Talking to ET Now, Prasanth Prabhakaran, Sr President & CEO, Yes Securities, says infra, consumption and rural are the three themes he bullish about.
Edited excerpts:
What is your top-most concern about the market? Do you think that we are likely to remain in a tight range?
Yes. The fact remains that we are very close to the range that we had discussed the last time I came on your show. My expectation was that we should be anywhere in the range of 10,400 to 10,600 and on the lower end, we should be at around 9,600 to 9,800. The reasons are simple; one is that 35% of the entire Nifty portfolio is comprised of financials and my personal feeling is that financials would not be coming out with great results for the current quarter.
Even the advance tax numbers that both Axis Bank and ICICI Bank have put in were not great. There are upward pressures on the interest rates that have been there and that indirectly will also affect NBFCs in giving solid results.
So, you have problems as far as results are concerned and the entire Q4 results are yet to come out. That is one portion of it. Apart from that, we had and continue to have a major concern as far as crude is concerned. We expect an upmove in crude prices in the next five to six months which will also coincide with our election season.
And upmove in crude prices affects inflation and also chances of rate hike come in. So, there are a lot of headwinds at this point of time. I would love to see a good result season but I expect it to be muted rather than being better than what we have seen in the last two quarters.

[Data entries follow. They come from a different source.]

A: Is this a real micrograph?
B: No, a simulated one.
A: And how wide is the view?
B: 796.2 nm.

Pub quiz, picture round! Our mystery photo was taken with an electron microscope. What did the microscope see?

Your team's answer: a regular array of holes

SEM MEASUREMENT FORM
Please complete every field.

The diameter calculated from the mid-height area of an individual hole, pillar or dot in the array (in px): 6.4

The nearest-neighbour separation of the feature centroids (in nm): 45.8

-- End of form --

Most on the street believe that net-net, the earnings season would be neutral to slightly on the positive side. What are your thoughts going into FY19? Do you see 15%-17% kind of earnings growth coming in for indicative purposes? At least do you see Nifty earnings for FY19 gather pace from hereon or can one not really take a clear call still on FY19?
Our feeling is that it will be in the range of around 12-15% preferably on the lower end of the spectrum, than on the upper end. We have had considerably tough times in this quarter. The FIIs are selling continuously in the market because the valuations are still high and earnings have not caught up at this point of time. The only way that can happen is if we do not expect earnings to go back to 15-20% which we have not seen for the last five, six years.
At the current valuations, we would probably be at the lower end of the spectrum than at the upper end as far as the earnings is concerned.
Lets divide the private sector banks into corporate private sector banks and retail private sector banks and of course a mix of both. The retail private sector is doing very well both stock price wise as well as on the business side. The private corporate banks are not doing well either on credit growth side or on the stock side. Do you think that in the next six months, a bottoming out may happen on the corporate private sector banks and the leadership of retail private sector may actually reverse?
Frankly, after the Q2 results had come out, we were more or less confident that the entire corporate bank pack had ended up bottoming out. The NPAs had slowed down and there was a slight increase in credit offtake.
Unfortunately, the Q3 results turned it on the head and post that, you had the PNB crisis. The fact remains that private sector banks and the NBFC pack both are going to benefit because of the slowdown in credit offtake from the public sector enterprise which is in a worst state than the private sector banks.
The corporate banks pack will end up with a bottoming out effect once the NPAs are declared and they start looking for the next level of growth after raising money which is going to be reasonably large.
Retail will continue doing well because both HDFC and Kotak — the pure retail players – have managed to keep NPA under control. There is a clear opportunity to make a clean 14% to 15% return, CAGR at least for the next two or three years and having better results once this entire economy picks up a little more.
So, preferably at least for the next one year, it is still a retail play which is going to be there. The corporates will take a little more time before they find their feet. A lot of them had to sell off assets to end up ensuring that they come out of the NPA crisis that is there or they are on the verge of default.
All this cleaning up will be done over the next two or three quarters. Corporate banks taking off in a large fashion except for the ones which has been beaten down because of news will take some more time. So, it is a better play to end up having a retail bank in your portfolios. Be happy with the conservative 13% to 15% returns that you get from that entire space and be safe. If you are the adventurous kind, then obviously you can look at and find an opportunity to slowly build the portfolio on corporate banks which will give you results in 9 to 12 months.
What is the outlook is from a sector perspective? You have seen the overall private capex picking up, the government thrust on individual sectors have drive manufacturing and factory order recovery as well. What is your view on companies such as L&T, BHEL etc. Any numbers that you are pencilling in when it comes to the earnings as well?
The pickup stated in the last quarter. The road network has shown that practically a double bidding has happened and the disbursal has come from the government side. The three sectors that we have liked and for the next one year focussed on are — infra, consumption space and the rural theme.
We believe government expenditure into these segments will happen. The way the infra projects have started flowing out, my belief is a lot of capital goods companies including L&T which is the largest play, will end up having extremely large books.
The other smaller players will also do well. L&T will end up giving a return of approximately 15% to 16% for the next two or three years but the smaller players like Sadbhav, Dilip Buildcon are the ones which will end up having a multiple effect because the size of their balance sheet is small. This smaller players will give you a large alpha on your portfolio but the larger players will end up giving you your subdued returns because their base is already large.